Execution Queue¶
This document explains how the Redis-backed execution queue works, how the saga orchestrator drives scheduling, and how admins can manage priority. It's written for engineers who need to understand the scheduling pipeline or debug queue-related issues.
Overview¶
When a user submits code, the backend publishes an ExecutionRequested event to Kafka. The saga orchestrator consumes it, pushes the execution into a Redis sorted set ranked by priority, and immediately attempts to schedule it. If the concurrency limit allows, the orchestrator pops the highest-priority item, starts a saga, and the saga steps publish a CreatePodCommandEvent to the K8s worker. When executions finish, the orchestrator releases the slot and schedules the next pending item.
The queue replaced an earlier in-memory heapq inside a dedicated coordinator worker. Moving to Redis gives persistence across restarts, atomic operations safe for horizontal scaling, and a single scheduling owner (the saga orchestrator) that validates before creating pods.
Architecture¶
flowchart LR
API[Backend API] -->|ExecutionRequested| Kafka[(Kafka)]
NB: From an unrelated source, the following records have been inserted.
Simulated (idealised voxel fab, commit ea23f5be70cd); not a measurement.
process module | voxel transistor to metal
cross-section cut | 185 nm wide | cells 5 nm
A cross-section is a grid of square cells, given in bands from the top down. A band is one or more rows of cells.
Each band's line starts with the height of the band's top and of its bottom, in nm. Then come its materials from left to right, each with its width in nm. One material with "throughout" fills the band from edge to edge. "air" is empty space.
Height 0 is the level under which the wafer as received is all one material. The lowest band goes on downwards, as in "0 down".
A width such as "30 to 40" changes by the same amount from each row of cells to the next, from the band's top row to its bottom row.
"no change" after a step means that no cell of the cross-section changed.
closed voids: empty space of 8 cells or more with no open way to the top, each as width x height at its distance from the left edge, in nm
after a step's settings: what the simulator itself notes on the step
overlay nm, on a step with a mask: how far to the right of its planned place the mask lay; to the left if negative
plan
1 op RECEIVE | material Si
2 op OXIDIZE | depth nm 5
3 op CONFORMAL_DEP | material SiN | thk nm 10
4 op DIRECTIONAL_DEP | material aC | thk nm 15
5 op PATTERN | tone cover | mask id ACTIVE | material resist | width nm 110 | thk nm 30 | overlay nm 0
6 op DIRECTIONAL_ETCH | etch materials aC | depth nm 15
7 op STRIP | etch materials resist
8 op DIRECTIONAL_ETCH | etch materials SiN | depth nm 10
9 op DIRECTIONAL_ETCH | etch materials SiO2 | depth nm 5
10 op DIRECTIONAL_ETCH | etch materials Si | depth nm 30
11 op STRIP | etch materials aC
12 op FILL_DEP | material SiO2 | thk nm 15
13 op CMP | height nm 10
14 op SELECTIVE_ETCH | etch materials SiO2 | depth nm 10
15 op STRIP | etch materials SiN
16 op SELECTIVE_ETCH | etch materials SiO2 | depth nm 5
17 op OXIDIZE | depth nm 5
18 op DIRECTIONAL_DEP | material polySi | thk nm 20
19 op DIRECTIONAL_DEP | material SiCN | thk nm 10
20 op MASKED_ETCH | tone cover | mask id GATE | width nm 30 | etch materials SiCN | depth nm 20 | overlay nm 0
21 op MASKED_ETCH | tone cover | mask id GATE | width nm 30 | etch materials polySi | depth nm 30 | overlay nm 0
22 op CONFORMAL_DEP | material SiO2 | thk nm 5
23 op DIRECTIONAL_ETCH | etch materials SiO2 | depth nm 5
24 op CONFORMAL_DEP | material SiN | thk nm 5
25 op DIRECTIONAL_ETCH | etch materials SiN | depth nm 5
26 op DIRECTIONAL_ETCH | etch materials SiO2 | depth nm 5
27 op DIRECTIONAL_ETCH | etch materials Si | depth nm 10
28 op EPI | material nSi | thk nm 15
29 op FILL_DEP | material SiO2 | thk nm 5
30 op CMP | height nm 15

Kafka --> SAGA[Saga Orchestrator]
SAGA -->|enqueue| PENDING[(Redis Sorted Set
exec_queue:pending)]
SAGA -->|try_schedule| PENDING
PENDING -->|ZPOPMIN| SAGA
SAGA -->|SADD| ACTIVE[(Redis Set
exec_queue:active)]
SAGA -->|start saga| STEPS[Saga Steps]
STEPS -->|CreatePodCommand| Kafka
Kafka -->|Completed / Failed / Timeout| SAGA
SAGA -->|release| ACTIVE
Redis Data Model¶
The queue uses three Redis key patterns:
| Key | Type | Purpose | TTL |
|---|---|---|---|
exec_queue:pending |
Sorted set | Pending executions ranked by priority score | None |
exec_queue:active |
Set | Execution IDs currently running (concurrency tracking) | None |
exec_queue:event:{execution_id} |
String | Serialized ExecutionRequestedEvent JSON |
24 hours |
Priority Score Encoding¶
Each execution is stored in the sorted set with a composite score that encodes both priority level and enqueue time:
Priority bands:
| Priority | Band | Score range |
|---|---|---|
CRITICAL |
0 | 0 .. 999_999_999_999 |
HIGH |
1 | 1_000_000_000_000 .. 1_999_999_999_999 |
NORMAL |
2 | 2_000_000_000_000 .. 2_999_999_999_999 |
LOW |
3 | 3_000_000_000_000 .. 3_999_999_999_999 |
BACKGROUND |
4 | 4_000_000_000_000 .. 4_999_999_999_999 |
ZPOPMIN always returns the lowest score first, so CRITICAL items are scheduled before NORMAL, and within the same priority band, earlier submissions are scheduled first (FIFO).
Atomic Scheduling with Lua¶
The try_schedule operation must atomically check the active count, pop from the pending set, and add to the active set. A server-side Lua script ensures this happens in a single Redis round-trip with no race conditions:
local active_key = KEYS[1]
local pending_key = KEYS[2]
local max_active = tonumber(ARGV[1])
local current = redis.call('SCARD', active_key)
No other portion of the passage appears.